In the code of torch.nn.Transformer
(torch.nn.modules.transformer — PyTorch 2.0 documentation), the encoder part is implemented as follows:
encoder_layer = TransformerEncoderLayer(d_model, nhead, dim_feedforward, dropout,
activation, layer_norm_eps, batch_first, norm_first,
**factory_kwargs)
encoder_norm = LayerNorm(d_model, eps=layer_norm_eps, **factory_kwargs)
self.encoder = TransformerEncoder(encoder_layer, num_encoder_layers, encoder_norm)

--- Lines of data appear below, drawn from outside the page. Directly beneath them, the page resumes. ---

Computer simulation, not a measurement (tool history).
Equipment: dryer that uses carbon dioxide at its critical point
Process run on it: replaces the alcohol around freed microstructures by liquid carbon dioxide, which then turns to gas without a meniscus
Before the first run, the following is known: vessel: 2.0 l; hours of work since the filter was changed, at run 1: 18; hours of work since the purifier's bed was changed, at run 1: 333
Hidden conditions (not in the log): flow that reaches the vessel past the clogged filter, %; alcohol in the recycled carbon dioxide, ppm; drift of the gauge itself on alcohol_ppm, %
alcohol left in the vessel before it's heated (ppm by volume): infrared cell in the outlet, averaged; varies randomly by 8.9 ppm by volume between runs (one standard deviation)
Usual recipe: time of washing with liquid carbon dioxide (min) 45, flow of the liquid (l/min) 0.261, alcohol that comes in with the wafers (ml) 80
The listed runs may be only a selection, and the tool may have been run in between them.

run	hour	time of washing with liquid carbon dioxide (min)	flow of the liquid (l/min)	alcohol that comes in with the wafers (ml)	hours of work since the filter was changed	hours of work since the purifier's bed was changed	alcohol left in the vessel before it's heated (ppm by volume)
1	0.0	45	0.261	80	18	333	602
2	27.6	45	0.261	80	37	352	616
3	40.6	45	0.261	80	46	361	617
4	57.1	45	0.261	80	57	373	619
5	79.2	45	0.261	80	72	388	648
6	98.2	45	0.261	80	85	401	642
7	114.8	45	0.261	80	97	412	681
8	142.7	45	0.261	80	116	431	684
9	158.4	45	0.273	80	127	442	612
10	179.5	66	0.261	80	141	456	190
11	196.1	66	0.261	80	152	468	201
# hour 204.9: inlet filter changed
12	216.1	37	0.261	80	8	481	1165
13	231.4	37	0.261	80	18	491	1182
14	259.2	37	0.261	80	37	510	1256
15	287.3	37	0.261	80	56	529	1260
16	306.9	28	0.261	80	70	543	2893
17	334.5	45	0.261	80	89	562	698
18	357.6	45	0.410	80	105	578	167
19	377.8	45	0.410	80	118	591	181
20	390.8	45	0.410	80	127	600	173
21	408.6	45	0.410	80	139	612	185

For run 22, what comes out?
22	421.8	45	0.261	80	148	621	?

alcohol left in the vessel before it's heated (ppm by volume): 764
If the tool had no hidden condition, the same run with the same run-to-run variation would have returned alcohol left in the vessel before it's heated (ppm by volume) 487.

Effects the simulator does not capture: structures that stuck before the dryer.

From torch.nn.TransformerEncoder
(torch.nn.modules.transformer — PyTorch 2.0 documentation) 's code we can see the output is passed through the above LayerNorm layer:
if self.norm is not None:
output = self.norm(output)
return output
My questions is: why do we need to add another LayerNorm, considering we have LayerNorm layers applied to self-attention and FFNN respectively already? What’s the benefit? Is it necessary?
torch.nn.TransformerEncoderLayer
(torch.nn.modules.transformer — PyTorch 2.0 documentation) 's output:
else:
x = self.norm1(x + self._sa_block(x, src_mask, src_key_padding_mask, is_causal=is_causal))
x = self.norm2(x + self._ff_block(x))
return x